This is an automated email from the ASF dual-hosted git repository.
zeroshade pushed a commit to branch main
in repository https://gitbox.apache.org/repos/asf/arrow-go.git
The following commit(s) were added to refs/heads/main by this push:
new fff99b3c fix(parquet/pqarrow): unsupported dictionary types in pqarrow
(#520)
fff99b3c is described below
commit fff99b3c9aa884dcd2846a33b7335c9768e78f21
Author: Matt Topol <[email protected]>
AuthorDate: Wed Oct 1 12:16:50 2025 +0200
fix(parquet/pqarrow): unsupported dictionary types in pqarrow (#520)
### Rationale for this change
fixes #490
### What changes are included in this PR?

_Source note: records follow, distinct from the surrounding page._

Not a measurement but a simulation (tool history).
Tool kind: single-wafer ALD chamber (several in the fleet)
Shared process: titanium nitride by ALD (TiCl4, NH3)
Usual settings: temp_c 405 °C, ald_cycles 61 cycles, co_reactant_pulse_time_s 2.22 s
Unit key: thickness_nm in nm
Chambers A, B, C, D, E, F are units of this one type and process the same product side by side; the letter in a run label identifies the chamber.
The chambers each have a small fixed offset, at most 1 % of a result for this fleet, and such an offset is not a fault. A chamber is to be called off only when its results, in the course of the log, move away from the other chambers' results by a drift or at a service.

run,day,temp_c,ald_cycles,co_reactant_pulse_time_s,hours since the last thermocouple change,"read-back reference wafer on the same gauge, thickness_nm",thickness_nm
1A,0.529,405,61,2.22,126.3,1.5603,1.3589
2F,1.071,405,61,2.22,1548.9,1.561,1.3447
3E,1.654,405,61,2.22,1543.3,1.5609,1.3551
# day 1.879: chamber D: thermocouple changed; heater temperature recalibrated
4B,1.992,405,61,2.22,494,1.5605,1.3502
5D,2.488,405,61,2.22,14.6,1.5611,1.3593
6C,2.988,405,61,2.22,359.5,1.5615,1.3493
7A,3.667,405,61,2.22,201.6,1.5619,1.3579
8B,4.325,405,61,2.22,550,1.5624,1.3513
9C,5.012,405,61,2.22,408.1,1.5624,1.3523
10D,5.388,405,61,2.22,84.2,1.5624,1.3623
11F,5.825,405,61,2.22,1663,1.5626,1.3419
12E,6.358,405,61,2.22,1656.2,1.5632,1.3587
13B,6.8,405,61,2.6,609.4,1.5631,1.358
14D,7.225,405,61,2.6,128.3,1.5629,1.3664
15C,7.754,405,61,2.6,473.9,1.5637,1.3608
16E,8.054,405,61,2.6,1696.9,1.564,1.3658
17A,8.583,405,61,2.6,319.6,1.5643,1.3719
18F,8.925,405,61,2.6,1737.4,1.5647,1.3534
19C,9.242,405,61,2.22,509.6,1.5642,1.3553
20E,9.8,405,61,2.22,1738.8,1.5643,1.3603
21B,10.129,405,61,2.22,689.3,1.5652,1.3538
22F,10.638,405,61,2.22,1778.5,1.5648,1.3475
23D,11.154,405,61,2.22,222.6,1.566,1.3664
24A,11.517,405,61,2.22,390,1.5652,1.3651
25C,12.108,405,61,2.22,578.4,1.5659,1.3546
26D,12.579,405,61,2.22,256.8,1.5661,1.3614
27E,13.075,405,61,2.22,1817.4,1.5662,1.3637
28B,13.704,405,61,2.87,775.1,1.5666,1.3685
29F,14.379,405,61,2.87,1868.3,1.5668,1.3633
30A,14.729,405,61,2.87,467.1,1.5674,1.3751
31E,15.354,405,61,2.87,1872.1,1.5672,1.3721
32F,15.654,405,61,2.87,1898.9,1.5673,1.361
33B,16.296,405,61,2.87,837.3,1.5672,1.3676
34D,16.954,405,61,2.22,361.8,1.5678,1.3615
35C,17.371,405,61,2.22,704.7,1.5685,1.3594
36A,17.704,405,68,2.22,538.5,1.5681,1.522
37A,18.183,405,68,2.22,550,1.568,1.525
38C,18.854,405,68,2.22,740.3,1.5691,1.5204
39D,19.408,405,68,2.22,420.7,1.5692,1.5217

When using `PutDictionary` to write an arrow dictionary array to Parquet
directly, we will now normalize the data type to a parquet physical
storage type to avoid type problems. e.g. A dictionary with `int8`
values will get cast to `int32` values before we process it so that all
of the remaining encoding code can continue to be based on the physical
storage type. This alleviates panics when using `pqarrow` to write
Dictionary arrays.
### Are these changes tested?
Yes, the unit tests are updated to include tests for int8/uint8/etc. as
dictionary value types.
### Are there any user-facing changes?
No, just fixing panics.
---
parquet/internal/encoding/byte_array_encoder.go | 5 ++
.../encoding/fixed_len_byte_array_encoder.go | 5 ++
parquet/internal/encoding/typed_encoder.go | 30 +++++++++--
parquet/internal/encoding/types.go | 6 +++
parquet/pqarrow/encode_arrow_test.go | 4 ++
parquet/pqarrow/encode_dict_compute.go | 20 +++++---
parquet/pqarrow/encode_dictionary_test.go | 59 +++++++++++++---------
7 files changed, 93 insertions(+), 36 deletions(-)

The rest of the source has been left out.